IPL 2017: Why KKR's Robin Uthappa shouldn't be overhyped despite his recent plaudits
It is fairly common for people to get carried away by a player’s IPL form, but has Robin Uthappa really done enough to warrant a place in the Indian team?
The Kolkata Knight Riders are having quite the season. They’re on the top of the table, their bowling has been world class, and to say that their top order is in form would be an understatement. And they keep getting better with each passing game.
The Knight Riders’ players are in the midst of a mini-renaissance – opening batsman Sunil Narine’s see-ball, hit-ball strategy has been the single most entertaining thing to watch this season (regardless of whether he scores runs or not), Gautam Gambhir is playing like it’s the mid-2000s, Nathan Coulter-Nile looks nearly unplayable, and the rest of the players have chipped in with useful performances whenever the team needed it.
But the one man that has stolen the headlines has been Robin Uthappa. Nine innings, 331 runs, 17 sixes, four 50s, at an average of over 40 and a strike rate of nearly 170, and 10 dismissals behind the stumps – extraordinary stats that have elevated the 32-year-old to a rarified plane. These are numbers that most talented players in their mid-20s would kill to have besides their name.

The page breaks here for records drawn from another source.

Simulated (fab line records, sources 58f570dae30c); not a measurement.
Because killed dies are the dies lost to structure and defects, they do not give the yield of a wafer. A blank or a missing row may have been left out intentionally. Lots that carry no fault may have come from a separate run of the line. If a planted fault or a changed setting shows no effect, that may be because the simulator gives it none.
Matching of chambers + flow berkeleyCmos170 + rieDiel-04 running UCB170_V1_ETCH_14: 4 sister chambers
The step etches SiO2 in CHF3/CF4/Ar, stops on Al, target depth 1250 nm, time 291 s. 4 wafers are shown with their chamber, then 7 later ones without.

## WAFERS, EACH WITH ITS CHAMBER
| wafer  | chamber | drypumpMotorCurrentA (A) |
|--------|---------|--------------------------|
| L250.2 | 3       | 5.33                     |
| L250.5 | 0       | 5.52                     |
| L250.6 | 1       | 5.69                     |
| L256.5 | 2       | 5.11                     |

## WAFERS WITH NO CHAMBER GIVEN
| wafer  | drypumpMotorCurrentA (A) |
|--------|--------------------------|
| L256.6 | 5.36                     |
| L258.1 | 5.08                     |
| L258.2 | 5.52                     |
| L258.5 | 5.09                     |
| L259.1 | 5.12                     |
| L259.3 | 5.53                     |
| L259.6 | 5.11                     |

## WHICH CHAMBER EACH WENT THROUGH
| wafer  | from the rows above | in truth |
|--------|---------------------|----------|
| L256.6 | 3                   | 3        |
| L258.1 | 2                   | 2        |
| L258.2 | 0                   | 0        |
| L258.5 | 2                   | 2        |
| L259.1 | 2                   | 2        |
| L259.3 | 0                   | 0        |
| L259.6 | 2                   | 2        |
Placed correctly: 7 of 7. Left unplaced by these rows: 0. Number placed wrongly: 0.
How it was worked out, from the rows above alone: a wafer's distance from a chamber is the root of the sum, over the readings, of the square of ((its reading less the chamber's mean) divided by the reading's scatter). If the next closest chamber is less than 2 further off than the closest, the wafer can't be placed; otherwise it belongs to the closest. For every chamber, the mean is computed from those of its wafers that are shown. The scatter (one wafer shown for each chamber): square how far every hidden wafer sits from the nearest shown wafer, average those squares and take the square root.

But with such great performances, comes great chatter. Pundits, fans and experts can’t stop talking about the Robbie resurgence. Why isn’t Uthappa in the Indian team? Has Uthappa been the unluckiest cricketer of this era? Is it time to give Uthappa another chance to prove himself at the international stage?
It is fairly common for people to get carried away by a player’s IPL form, but has Uthappa really done enough to warrant a place in the Indian team? Let’s take a look.
There’s no doubt that Uthappa has been in scintillating form, but let’s not underplay how lucky he has been, especially during his big knocks. He’s scored four half centuries so far but has had the wheel of fortune spin in his favour in literally each one of those innings.
He’s been saved thanks to two abysmal umpiring decisions – a clear nick to the keeper and a straight-forward LBW decision – in two innings, while the opposition fielders kept giving him lifelines by dropping sitters in the other two. Three out of four times, he had faced only a handful of deliveries. Credit to him for making it count, but he’s had the luck of an Irishman throughout the tournament.
But it’s unfair to discredit his performances simply because he’s ridden his luck. So let’s discuss his batting style. It is a well-known fact that Uthappa is an infamously slow starter. It takes him 15-20 balls to get his eye in, during which period he is usually scoring at a strike rate of around 100 (give or take).
In modern cricket, especially T20s, a quick start is of paramount importance. If you have a top order batsman that is going to take his sweet time to start accelerating and gets out before he hits top gear, it adds an enormous amount of pressure during the slog overs.
At 32, Uthappa isn’t as agile or energetic as he used to be. Moreover, there are three other quality wicketkeeper-batsmen that are making a case for themselves – Wriddhiman Saha, Sanju Samson and Rishabh Pant. Saha has proven that he has what it takes to perform at the highest level, both as a batsman and as a wicketkeeper.
While it is too early to judge Samson and Pant, both the youngsters have been exceptional in the IPL so far and have shown that they too are ready to stake a claim for a permanent position in the Indian squad.
Furthermore, if we discuss Uthappa’s international record, it does not paint a very pretty picture. Sure, an argument can be made that he hasn’t been given enough chances, but the truth is that he hasn’t done himself any favours.
Let’s look at the statistics – in ODIs, he has scored 932 runs and six 50s at an average of 26 and a strike rate of 90, while in T20s, he has scored 249 runs and one 50 in 12 innings at an average of 25 and a strike rate that’s below 120. While this may sound harsh, these numbers reveal a batsman who suffers from inconsistency at the highest level.
Finally, a cursory glance at his statistics will show you that Uthappa has always struggled abroad. A majority of his international runs have come in India. Also, in 2009, when the IPL was held in South Africa, he had a miserable tournament, scoring only 175 runs at an average of below 16 and a strike rate of 102, his worst outing in 10 editions.
It’s easy to understand why everyone is clamouring for Uthappa’s return to the international team. When he’s on song, he is one of the most stylish batsmen in the game and is an absolute pleasure to watch. Plus, he seems like a likeable guy, you can’t help but root for him.
And while we can argue all day about Uthappa’s luck (or lack of it), his chances of making it back into the Indian squad are slimmer than a supermodel’s waist. India has such a talented crop of young batsmen knocking on the doors, it seems almost impossible for Robin to make a return to the highest level.
Having said this, Uthappa will always have a special place in our hearts. The doff of his hat in the 2007 World Cup, his sublime, classy, poetry-in-motion batting, and his omnipresent smile will ensure that he will go down in history as a cult hero. And regardless of whether he dons the Indian jersey again, let’s enjoy the entertainment he is providing us this season. We don’t need Batman, we have Robin!